Labels expression is a set of subexpressions separated by commas. For full copies each subexpression specifies the storage schema of one copy of a file. Subexpression can be: an asterisk or a label schema. Label schema can be one label or an expression with sums, multiplications, negations and brackets. Sum means a file can be stored on any chunkserver matching any element of the sum (logical or). Multiplication means a file can be stored only on a chunkserver matching all elements (logical and). Asterisk means any chunkserver. Negation means any chunkserver but the one matching negated subexpression. Identical subexpressions can be shortened by adding a number in front of one instead of repeating it a number of times.
For EC labels expression starts with @ sign, followed by a number of data parts then + sign and a number that says how many parity parts the chunk should have. Possible numbers of data parts are 4 or 8. Possible numbers of parity parts are 1 (CE version) or 1 to 9 (PRO version). So, for example, @4+1 means EC with 4 data parts and 1 parity part, @8+3 means EC with 8 data parts and 3 parity parts. If number of data parts is omitted then the master uses the default value defined by DEFAULT_EC_DATA_PARTS - see mfsmaster.cfg (5). In this case @2 means @8+2 or @4+2. Then, maximum of two subexpressions can follow, separated by commas. If only one is present, it defines where all the parts should be kept. If both are present, the first subexpression defines where data parts should be kept, the second subexpression defines where parity parts should be kept.

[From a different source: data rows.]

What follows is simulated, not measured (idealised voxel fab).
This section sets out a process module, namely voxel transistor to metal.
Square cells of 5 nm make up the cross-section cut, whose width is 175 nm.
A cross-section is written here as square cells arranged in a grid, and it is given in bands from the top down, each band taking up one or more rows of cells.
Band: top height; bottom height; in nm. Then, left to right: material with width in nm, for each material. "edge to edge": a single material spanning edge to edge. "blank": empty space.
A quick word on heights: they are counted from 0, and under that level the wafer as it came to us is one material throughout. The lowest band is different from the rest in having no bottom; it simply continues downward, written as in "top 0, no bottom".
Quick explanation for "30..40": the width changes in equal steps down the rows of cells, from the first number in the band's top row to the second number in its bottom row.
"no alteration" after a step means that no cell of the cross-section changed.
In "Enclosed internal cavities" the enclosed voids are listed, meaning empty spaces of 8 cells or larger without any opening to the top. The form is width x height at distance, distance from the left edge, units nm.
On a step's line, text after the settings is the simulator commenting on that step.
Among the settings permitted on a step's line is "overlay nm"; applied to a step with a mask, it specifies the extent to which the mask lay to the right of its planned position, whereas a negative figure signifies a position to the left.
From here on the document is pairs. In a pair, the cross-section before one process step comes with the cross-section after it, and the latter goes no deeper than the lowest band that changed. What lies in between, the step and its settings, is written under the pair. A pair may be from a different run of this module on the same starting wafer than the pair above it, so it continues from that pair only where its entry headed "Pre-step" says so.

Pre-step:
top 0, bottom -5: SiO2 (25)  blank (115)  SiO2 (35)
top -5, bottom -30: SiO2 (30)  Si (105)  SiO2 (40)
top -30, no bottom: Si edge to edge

Labels expression can be either a regular labels expression or EC labels expression (i.e. EC labels expression cannot be a subexpression). EC labels expression can only be used in place of ARCHIVE_LABELS or TRASH_LABELS in the storage class definition, regular labels expression can be use in any place.
At the end of each label expression one or two extending informations, divided with a special separator, can be added. The first possible extension, is the distinguish extension and the separator is the slash (/) sign. Second is labels mode override and this extenstion is separated by colon (:) sign.
Distinguish extension can be a list of labels or one of the following special strings:
[IP] or [I] - distinguish by IP number
[RACK] or [R] - distinguish by RACK, as defined in topology, see mfstopology.cfg (5)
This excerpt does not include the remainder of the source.